Any construction can be converted into a green building by creating simple structures like rainwater harvesting pits and recycled materials, writes Nemmani Sreedhar

A discussion on green buildings usually ends up hovering on cost factors involved in adopting these practices and differing opinions come to fore on the issue.

Some believe that green buildings are a costly affair and not everyone can afford them while others think that green buildings rely on not yet proven technologies. But what are green buildings and are they really that costly? “Any building that demands less energy, causes less damage to environment, can conserve water or was made using recycles or energy efficient material should be considered as a green building,” says construction material expert, L.H. Rao.

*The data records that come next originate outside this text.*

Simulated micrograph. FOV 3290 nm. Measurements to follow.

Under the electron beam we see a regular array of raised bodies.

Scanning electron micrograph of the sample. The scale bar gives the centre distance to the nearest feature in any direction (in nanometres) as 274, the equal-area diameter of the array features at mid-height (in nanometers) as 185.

A green building doesn’t have to be a fancy concept. Any construction can be converted into a green building just by creating simple structures like rain water harvesting pits, using landscape effectively along with employing recycled materials, Dr. Rao observes. Green buildings are energy efficient, resource saving, eco-friendly, healthy and offer comfort to residents.

Because of the tropical conditions most of our cities receive abundant sunshine and ideally the air conditioning systems should be the biggest power guzzlers in our homes.

“But, because of the faulty positioning of windows and indiscriminate use of curtains, we are forced to keep our lights turned on all the time.

This puts additional pressure on our electricity bill,” he says. If a building is properly planned, even the air conditioning bill doesn’t have to be back breaking, Dr. Rao opines. With enough provision for free movement of air in a house, one can reduce the power bill, he said.

But apart from ensuring enough air and lighting, a building can also be converted into a green building by using materials that have longer gestation periods and are environmentally friendly.

“The cost of a building in terms of its effect on environment can be reduced by using alternatives like blended cements, geo-polymers, recycled material, fly-ash bricks and substitutes for wood,” he explains.

Traditional cement, known as Ordinary Portland Cement (OPC), consumes a lot of energy. On one hand we use a lot of precious lime stone in the production process, on the other hand due to its chemical composition, it starts disintegrating sooner due to effects like lime leaching.

“These issues are not there in the blended cements like Portland Pozzolana Cement (PPC) and Portland Slag Cement (PSC). Since a portion of raw materials that are used to make PPC and PSC are industrial by-products, the effect on environment is lesser, and due to their chemical composition, these cements become stronger with the passage of time,” he says.

Apart from cements, using material like interlocking blocks, wood substitutes, volcanic tuff, agricultural wastes-bamboos and jute fiber, among others, can reduce the burden on the environment.

Quoting the example of fly-ash, a by-product produced at thermal plants, Dr. Rao explains that using fly-ash bricks and hollow blocks can reduce the bad effects of fly-ash on the environment.

“When fly-ash is dumped into lakes and ponds, the carcinogenic material in the ash seeps into ground water and endangers lives.

But if the same fly-ash is used in cements or in bricks, the bad effects of the ash are locked into the material and this helps in containing the harmful effects,” he explains.

Another step that can be taken is reuse of the material. “Many a times we see that the discarded building material particularly demolished concrete is dumped in to the land fills or discarded mindlessly. Rather than destroying natural rock for making gravel, the discarded building material can be reused in many places like paving roads and other low grade civic constructions,” he adds.